Service providers are tapping into LTE-M technologies to provision their IoT applications and services. The Internet of Things (IoT) is synonymous with ginormous device volumes, potentially even outnumbering the analyst forecasts it’s generated so far. To achieve that scale, including on the revenue side, mobile operators and vendors must cut the cost of IoT devices and services, beef up indoor coverage and slash the amount of power IoT devices use.
That's why so many operators and vendors are prepping new versions of LTE, often lumped under the catchall of "LTE-M."
"LTE-M refers to Cat M1 and Cat NB1, the two new narrowband categories of the Release 13 LTE standard," says Kimberly Tassin, marketing communications director for chipmaker Sequans Communications . "Many customers are using Cat 1 for IoT apps now since they did not want to wait for Cat M1/NB1, and Cat 1 is available now.
"But Cat M1/NB1 is coming along quickly, and Verizon says it will launch Cat M1 before the end of the year. In any event, Cat 1 will continue to be used for certain applications (banking, security, retail), even after Cat M1 and/or Cat NB1 networks are deployed."
Less = More
A new 5G Americas whitepaper, "LTE and 5G Technologies Enabling the Internet of Things," goes into the technical nitty-gritty, but one high-level takeaway is that the new versions should help LTE accommodate IoT's notorious price sensitivity.
For example, even after LTE debuted, many IoT applications continued to use 2G and 3G technologies such as GPRS partly because their modules are so cheap. That started to change in 2015 as LTE Cat 1 modules arrived.

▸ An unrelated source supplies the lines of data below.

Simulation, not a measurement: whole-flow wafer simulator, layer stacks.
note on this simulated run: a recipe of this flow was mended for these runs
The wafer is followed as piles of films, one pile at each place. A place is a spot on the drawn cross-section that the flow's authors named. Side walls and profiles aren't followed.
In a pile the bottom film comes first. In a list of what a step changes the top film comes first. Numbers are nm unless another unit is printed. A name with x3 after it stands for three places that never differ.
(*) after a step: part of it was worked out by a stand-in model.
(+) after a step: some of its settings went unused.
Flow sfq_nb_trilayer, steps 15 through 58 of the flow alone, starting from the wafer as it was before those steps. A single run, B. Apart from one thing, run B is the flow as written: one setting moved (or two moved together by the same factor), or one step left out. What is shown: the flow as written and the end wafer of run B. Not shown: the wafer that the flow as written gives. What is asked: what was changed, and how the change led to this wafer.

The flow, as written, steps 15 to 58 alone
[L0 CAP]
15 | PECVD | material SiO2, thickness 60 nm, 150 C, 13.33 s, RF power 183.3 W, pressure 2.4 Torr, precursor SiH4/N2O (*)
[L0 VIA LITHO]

"The pricing was at or below 3G modules," says Craig Miller, Sequans' vice president of worldwide marketing. "Cat-M basically cuts that in half. Now you're approaching the price of a 2G module.
"In high volumes, you'll see modules under $10. Narrowband (NB) IoT is another 10 percent to 20 percent reduction over LTE-M."
AT&T Inc. (NYSE: T) and Verizon Communications Inc. (NYSE: VZ) are among the mobile operators rolling out Cat-M now.
"AT&T plans to make LTE-M technology widely available across our commercial network throughout 2017," says Cameron Coursey, vice president of IoT solutions for product development.
Many advantages for operators and customers
One reason why operators are aggressively rolling out Cat-M is because it's a software upgrade, with no hardware changes such as adding antennas or base station cards.
"This was a software push across our LTE network (RAN and EPC)," says Chris Schmidt, executive director, VZ Labs. "It's a little more involved than what we did when we launched Cat 1 [in] November 2015.
"Initially, we'll be leveraging our 700 MHz spectrum to deploy Cat M1. We'll expand this to other spectrum, such as AWS, that we have over time." The new technologies promise a variety of cost and reliability benefits to IoT users.
"It will connect a wide variety of IoT solutions challenged by existing network technology," Coursey says. "These include smart utility meters, asset monitoring, vending machines, alarm systems, fleet, heavy equipment, m-health and wearables."
Here's why: Vending machines typically are located deep inside buildings, while utility meters often are in basements or underground vaults. Those locations make it tough for signals to get in and out. The new LTE technologies overcome that challenge partly by using a narrower swath of spectrum.
"But you're putting the same amount of power into that narrower channel, so you effectively get better coverage, a better link budget," Miller says.
Some utility meters, such as gas and water, also don't have electrical power nearby, so the IoT module has to run on batteries. The new LTE technologies are designed to sleep for days or weeks, instead of waking up every few seconds -- as a phone does -- to tell the network where it is. This design should be able to wring five to ten years out of the equivalent of two AA batteries. That longevity is key because like a lot of IoT applications, automated meter reading has the strongest business case when someone doesn't have to go out every few years to change the battery.
Power efficiency also is yet another example of how the cellular ecosystem is abandoning phone-centric technologies and business models to make itself more IoT-friendly. many operators forced IoT customers to buy multi-Megabyte data plans that were a better fit for phones than for IoT modules that bleated out only a few hundred kilobytes over the course of a month.